On Tuesday 7 May, the APPG Debt and Personal Finance held an event on ‘A credit market that works for everyone: success and future challenges’. Guest speakers at the event included regulators, consumer group and credit industry representatives and the Minister.
Economic Secretary to the Treasury, John Glen spoke about the importance of the Government’s affordable credit agenda. Mr Glen said everyone will likely need a form of credit at some point in their lives. So besides high cost credit, which is often inappropriate, Government is looking to give people better options.
Mr Glen said the Government’s initiatives on affordable credit include the creation of Fair4All Finance, which has been given £55 million to help expand provision of affordable loans. Ministers are also looking to create a no-interest loan scheme – following a feasibility study, Ministers hope to take this forward at the next Budget.
Richard Lane, Director of External Affairs at StepChange Debt Charity said while there’s no room for complacency, there’s also much to welcome from the FCA’s consumer-focused approach. The FCA’s landmark reviews of key markets have produced the payday loan cap, credit card persistent debt rules and an upcoming ban on additional unarranged overdraft charges. These steps are making a real difference to people’s lives.
Mr Lane called for the FCA to introduce a ‘Duty of care’ to stop firms exploiting consumer biases or constrained choice. The Government’s affordable credit agenda is a welcome and will give people more product choice. However, the FCA should be taking a more proactive stance on consumer harm and Mr Lane called for robust action to tackle emerging problems the charity’s been seeing with sub-prime credit cards and guarantor loans.
Stephen Sklaroff, Director General of the Finance and Leasing Association praised the FCA for getting a handle on complicated credit markets. The FLA’s chief concerns were around inclusion and unintended consequences from regulation. Mr Sklaroff also pointed to aspects of consumer credit law that are out of date.
Mr Sklaroff welcomed the FCA’s review of retained provision of the Consumer Credit Act and said it was now up to the Government to act. The FLA’s preference is for legislative change. If this can’t be achieved, then Government, regulators and industry should look at non-legislative options.
Christopher Woolard, Director of Strategy and Competition at the FCA said the regulator has acted on fundamental problems in the credit market. Mr Woolard pointed to some of the FCA’s key achievements: actions to curb problems caused by payday loans and measures to help customers struggling with persistent credit card debt.

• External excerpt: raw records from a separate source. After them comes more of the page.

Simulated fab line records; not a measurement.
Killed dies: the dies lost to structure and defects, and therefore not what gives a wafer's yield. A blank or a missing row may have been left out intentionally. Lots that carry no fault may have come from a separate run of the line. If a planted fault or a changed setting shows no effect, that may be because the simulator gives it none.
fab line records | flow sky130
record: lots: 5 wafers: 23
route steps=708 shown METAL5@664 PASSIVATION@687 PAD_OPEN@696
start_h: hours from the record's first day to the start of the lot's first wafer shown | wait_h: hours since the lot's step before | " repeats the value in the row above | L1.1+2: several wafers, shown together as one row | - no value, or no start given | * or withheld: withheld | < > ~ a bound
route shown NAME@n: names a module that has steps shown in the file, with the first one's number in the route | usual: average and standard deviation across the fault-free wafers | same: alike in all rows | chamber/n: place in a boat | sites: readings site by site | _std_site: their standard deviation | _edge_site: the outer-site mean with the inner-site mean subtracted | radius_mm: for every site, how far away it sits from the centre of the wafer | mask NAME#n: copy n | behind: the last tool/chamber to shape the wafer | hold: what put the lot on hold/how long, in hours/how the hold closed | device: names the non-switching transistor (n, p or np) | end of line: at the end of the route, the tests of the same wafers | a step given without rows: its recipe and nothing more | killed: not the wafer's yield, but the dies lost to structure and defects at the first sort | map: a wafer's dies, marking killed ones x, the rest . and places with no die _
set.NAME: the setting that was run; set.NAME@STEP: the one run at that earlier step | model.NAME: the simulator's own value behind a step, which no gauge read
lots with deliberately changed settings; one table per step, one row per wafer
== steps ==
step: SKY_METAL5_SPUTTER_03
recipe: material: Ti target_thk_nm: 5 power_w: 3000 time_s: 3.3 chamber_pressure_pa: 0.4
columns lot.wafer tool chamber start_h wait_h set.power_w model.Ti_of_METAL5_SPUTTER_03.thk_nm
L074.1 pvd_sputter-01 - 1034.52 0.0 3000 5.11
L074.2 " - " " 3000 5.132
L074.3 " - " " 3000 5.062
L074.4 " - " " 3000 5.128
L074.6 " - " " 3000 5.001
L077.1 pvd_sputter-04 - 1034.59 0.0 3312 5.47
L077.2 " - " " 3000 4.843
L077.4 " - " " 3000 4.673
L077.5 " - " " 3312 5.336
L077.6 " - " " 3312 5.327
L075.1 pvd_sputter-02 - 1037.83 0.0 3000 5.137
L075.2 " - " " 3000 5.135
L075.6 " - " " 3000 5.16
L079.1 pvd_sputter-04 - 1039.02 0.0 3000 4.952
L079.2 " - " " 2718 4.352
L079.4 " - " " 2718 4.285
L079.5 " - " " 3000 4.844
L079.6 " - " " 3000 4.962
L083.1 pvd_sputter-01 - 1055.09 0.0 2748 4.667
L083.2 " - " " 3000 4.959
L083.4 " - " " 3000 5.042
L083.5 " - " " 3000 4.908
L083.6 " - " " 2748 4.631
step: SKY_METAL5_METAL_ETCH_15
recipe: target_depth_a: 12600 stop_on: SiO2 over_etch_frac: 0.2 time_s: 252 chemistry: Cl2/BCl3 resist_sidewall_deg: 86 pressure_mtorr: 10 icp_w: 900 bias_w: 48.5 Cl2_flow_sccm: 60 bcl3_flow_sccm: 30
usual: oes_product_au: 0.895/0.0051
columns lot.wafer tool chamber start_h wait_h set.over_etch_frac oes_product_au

Mr Woolard outlined the FCA’s concern about the lack of mid-cost credit options, which is one of the FCA’s ‘biggest challenges’. Overdrafts, buy now, pay later, credit card ‘de-anchoring’, and guarantor loans remain key concerns. The FCA’s supervision ‘never stops’ and Mr Woolard stressed the FCA wants to ‘look at business models far more’.
The collapse of Wonga has left thousands of consumers out of pocket and Damon Gibbons from the Centre for Responsible Credit questioned the FCA’s decision-making in this case – and more generally, how can the regulator be better held to account? The Minister pointed to the FCA’s hearings at Treasury Committee – which happen twice a year. A forthcoming review of the tripartite relationship, between the Bank of England, the FCA and Government, is also a space where these kinds of issues might be raised.
Peter Wallwork from the Credit Services Association asked the Minister to consider the need for a more sustainable funding formula for debt advice – a point also raised by Mr Sklaroff. Industry groups says the levy hits them disproportionately, and other sectors generating problem debt, such as utilities and government, should be made to pay.
Mick McAteer from the Financial Inclusion Centre said there are concerns over lenders discriminating against or targeting certain groups. More data should be made available on lender performance so that consumer groups can hold them to account. Responding, Mr Woolard said that data had been used in this way in the insurance market. He added that the FCA had found it was hard to make this data into something which was accessible to consumers. He suggested that if this were to happen in the lending industry, intermediaries would be required to help interpret the data.